The advent of bro-country—championed by artists such as Luke Bryan, Chase Rice, and Florida Georgia Line, among others—created what critics, and musicians referred to as a “civil war” within the genre. One bro-country artist stated that he didn’t care about the “old farts” who didn’t like his songs because the kids “don’t want to buy the music you were selling.” Which is probably true, as far as it goes. Once the values promoted by a genre begin to lose their relevance to a new generation, bro-country is a welcome replacement for those who like the sound but prefer less preaching.

Alan Jackson has emerged as one of the most vocal critics of bro country. In 1999, he and George Strait sang “Murder on Music Row” at the Country Music Awards, a lament for the death of traditional country (“Music Row” is in Nashville and is considered to be the heart of country music). The titular track of Alan Jackson’s 2021 album Where Have You Gone covers the same theme—the loss of a genre. “Country music is gone—and it’s not coming back,” he told one interviewer. “It’s like the 1980s again. I’m 62 years old; I’m not some 30-year-old stud. It’s not the same, but somebody has to bring it back, because it’s not just people in their 50s, it’s people in their 20s, too. All the kids and young people around my house? The older they’ve got, the more hardcore and traditional what they’ve leaned into has become. It’s not old-school, it’s the real school.”

“I’m such a fan of country music. I just feel like it’s fading away, the real roots,” Jackson said. “It’s always been up and down but usually there’s just a little bit of it hanging on. Now, I just feel like it’s getting further and further away, and it’s makin’ me sad.” When the organizers of the 2016 Country Music Awards invited Beyonce to perform, Jackson stood up and walked out. In 2023, thirty-year-old country pop singer Kelsea Ballerini brought drag queens to a performance of “If You Go Down (I’m Goin’ Down Too)” at the CMT Awards. In 2021, Rolling Stone published a gleeful essay titled “Why Country Music Was (Finally) Ready to Come Out,” detailing the advocacy of a handful of pro-LGBT singers attempting to make one of the most traditionally American music genres as gay as Brokeback Mountain.

That the country music scene would eventually be consumed by the culture wars was inevitable. Carrie Underwood made a public show of leaving her church over her support for same-sex “marriage” back in 2017. The new pro-LGBT performers are embracing the role of social enforcers, demanding changes to the country music industry from the inside out. In 2022, for example, Brittany Aldean, wife of country star Jason Aldean, posted a video to her Instagram page with the caption: “I’d really like to thank my parents for not changing my gender when I went through my tomboy phase. I love this girly life.” Her husband commented underneath “Lmao! Im glad they didn’t too, cause you and I wouldn’t have worked out.”

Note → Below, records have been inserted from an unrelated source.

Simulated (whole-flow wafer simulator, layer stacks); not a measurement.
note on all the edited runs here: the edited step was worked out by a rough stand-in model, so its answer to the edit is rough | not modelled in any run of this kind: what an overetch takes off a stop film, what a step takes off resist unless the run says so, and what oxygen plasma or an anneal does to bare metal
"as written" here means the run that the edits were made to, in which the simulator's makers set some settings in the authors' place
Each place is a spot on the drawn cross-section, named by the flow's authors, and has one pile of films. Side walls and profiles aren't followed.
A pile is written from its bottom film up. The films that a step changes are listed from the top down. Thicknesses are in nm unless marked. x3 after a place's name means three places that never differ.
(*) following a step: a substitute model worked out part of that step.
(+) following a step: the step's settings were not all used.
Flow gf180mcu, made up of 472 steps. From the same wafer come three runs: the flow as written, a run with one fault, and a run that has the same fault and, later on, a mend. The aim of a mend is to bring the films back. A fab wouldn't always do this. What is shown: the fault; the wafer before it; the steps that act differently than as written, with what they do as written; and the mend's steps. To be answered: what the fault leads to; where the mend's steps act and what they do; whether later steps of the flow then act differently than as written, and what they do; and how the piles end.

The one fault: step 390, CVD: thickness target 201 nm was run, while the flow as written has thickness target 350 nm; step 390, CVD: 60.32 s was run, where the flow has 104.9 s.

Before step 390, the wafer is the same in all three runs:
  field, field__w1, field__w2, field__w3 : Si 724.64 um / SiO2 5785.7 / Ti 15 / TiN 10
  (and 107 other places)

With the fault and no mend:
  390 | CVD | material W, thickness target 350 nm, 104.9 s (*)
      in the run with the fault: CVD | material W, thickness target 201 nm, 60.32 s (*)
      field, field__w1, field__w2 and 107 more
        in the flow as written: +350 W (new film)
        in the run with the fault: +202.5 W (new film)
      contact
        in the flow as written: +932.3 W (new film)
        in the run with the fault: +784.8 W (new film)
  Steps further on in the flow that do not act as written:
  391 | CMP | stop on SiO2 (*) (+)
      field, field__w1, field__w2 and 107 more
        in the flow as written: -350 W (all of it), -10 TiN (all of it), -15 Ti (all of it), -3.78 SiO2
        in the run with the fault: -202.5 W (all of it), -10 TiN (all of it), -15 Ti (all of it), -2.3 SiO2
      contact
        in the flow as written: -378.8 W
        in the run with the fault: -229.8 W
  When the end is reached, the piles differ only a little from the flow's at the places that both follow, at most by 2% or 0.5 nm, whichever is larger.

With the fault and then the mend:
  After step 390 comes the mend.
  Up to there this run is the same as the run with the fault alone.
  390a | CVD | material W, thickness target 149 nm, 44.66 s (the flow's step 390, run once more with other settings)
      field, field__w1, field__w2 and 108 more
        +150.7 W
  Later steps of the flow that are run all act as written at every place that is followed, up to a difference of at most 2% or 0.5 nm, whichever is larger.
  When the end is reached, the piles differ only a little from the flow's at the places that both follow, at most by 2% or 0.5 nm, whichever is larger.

As the inevitable backlash flowed in, Brittany responded: “Advocating for the genital mutilation of children under the disguise of love and calling it ‘gender affirming care’ is one of the worst evils … Love is protecting your child until they are mature enough as an adult to make their own life decisions…The other day Memphis wanted to be a dinosaur and tomorrow Navy will want to be a cat, they’re children,” adding that “I think that children should not be allowed to make these life-changing decisions at such a young age … We have ages on everything. We have it for cigarettes, driving, military, voting … Yet for some reason, people think that we can let a child choose their gender so young? It’s very baffling to me.”

All of that, of course, is classic country common sense—but the new kids on the block came for her with a vengeance. Cassadee Pope tweeted: “You’d think celebs with beauty brands would see the positives in including LGBTQ+ people in their messaging. But instead here we are, hearing someone compare their ‘tomboy phase’ to someone wanting to transition. Real nice.” Thirty-two-year-old Maren Morris responded: “It’s so easy to, like, not be a scumbag human? Sell your clip-ins and zip it, Insurrection Barbie.” To see country stars go after a mother for opposing sex changes for kids was an indication of just how swiftly the culture has collapsed.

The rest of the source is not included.